THE PERKS OF BEING A WALLFLOWER [2012] movie review

January 27, 2013 · Print This Article

I do not know how THE PERKS OF BEING A WALLFLOWER is not on ten best lists of 2012 movies.  I am very glad I all of a sudden decided to watch it tonight, otherwise I would have had to edit my ten best list and taken something off and put this movie on, and in the top five no less.  This movie is that good.

Whoever was in charge of marketing THE PERKS OF BEING A WALLFLOWER should be fired, or  maybe I was just that out of it back in October because somehow this was billed in my memory as just some silly high school movie.  It is nothing of the sort, but an intimate coming of age movie set in the last real decade (the 1980s) for going to high school where you could not immediately know what song just played on the radio.

Director and writer Stephen Chbosky really captured the infinite feeling you can have at the perfect moments with your friends, the right music and the open road.  This is not a feeling, thankfully, exclusive to when you are a teenager.

Charlie introduces himself in a voiceover of a letter he is writing to some person we never know.  He is anxious about his first day of high school having suffered two tragedies in his life.  He has just enough outgoing-ness to get sucked up into a group of senior friends who welcome him and transform his freshman year from a thing of dread to no doubt the best time of his life to that point.

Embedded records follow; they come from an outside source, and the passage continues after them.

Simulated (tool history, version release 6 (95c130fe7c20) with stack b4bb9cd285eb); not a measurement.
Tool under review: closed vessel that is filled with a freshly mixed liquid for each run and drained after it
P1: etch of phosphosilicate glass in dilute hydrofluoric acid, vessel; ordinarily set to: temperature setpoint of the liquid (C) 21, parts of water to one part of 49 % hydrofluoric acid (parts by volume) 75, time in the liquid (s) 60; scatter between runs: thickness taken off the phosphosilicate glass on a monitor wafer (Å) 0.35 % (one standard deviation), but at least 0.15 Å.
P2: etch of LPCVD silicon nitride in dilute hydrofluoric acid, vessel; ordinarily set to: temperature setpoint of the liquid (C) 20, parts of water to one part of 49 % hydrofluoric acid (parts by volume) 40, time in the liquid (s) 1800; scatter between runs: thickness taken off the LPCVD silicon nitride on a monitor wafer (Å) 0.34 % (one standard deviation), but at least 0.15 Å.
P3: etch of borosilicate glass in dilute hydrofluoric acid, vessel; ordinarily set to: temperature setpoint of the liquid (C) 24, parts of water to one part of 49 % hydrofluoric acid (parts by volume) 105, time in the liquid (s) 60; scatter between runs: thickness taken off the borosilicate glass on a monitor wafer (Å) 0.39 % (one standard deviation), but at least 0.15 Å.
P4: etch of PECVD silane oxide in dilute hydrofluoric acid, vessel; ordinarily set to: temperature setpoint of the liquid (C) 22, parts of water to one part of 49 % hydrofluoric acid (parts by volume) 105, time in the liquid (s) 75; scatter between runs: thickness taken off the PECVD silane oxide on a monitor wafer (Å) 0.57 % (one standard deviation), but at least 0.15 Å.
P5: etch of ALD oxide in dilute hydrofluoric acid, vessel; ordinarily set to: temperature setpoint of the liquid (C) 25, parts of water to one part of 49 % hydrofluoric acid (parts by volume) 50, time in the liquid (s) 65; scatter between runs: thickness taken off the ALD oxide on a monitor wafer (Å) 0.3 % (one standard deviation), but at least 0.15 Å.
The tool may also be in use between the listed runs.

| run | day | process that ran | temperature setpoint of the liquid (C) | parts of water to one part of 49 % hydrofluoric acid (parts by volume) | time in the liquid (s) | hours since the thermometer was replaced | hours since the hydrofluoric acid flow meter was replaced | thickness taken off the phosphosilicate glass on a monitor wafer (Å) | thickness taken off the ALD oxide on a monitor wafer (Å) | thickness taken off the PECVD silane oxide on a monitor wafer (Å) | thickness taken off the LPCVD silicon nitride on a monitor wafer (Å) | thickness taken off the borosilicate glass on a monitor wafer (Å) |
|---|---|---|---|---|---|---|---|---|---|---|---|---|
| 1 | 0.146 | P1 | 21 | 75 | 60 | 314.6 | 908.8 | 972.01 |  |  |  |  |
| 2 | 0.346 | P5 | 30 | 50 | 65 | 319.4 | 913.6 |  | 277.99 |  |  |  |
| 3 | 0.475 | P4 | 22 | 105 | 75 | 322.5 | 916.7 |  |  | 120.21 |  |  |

He falls in love right away with Sam, played by Emma Watson, and who can blame him.  He has no means at all to express such feelings so the tension in the movie is watching him watch her.  What makes WALLFLOWER stand out from other movies of similar theme is the very subtle character reveals doled out over the course of the movie that all lead up to a very climatic emotional moment for Charlie and the viewer.  It is done in such a way that many pieces suddenly fit together revealing a larger, more tragic picture.  It raised the movie in my mind as I had been thinking it is dipping in its second act.  The power of the ending, once known, makes for a movie I highly recommend.

UPDATE — I guessed the movie was set in the late 80s, but according to IMDB it was set in the 1991-1992 school year, exactly my own senior year of high school, which when the movie came out in 2012 was my 20th year reunion.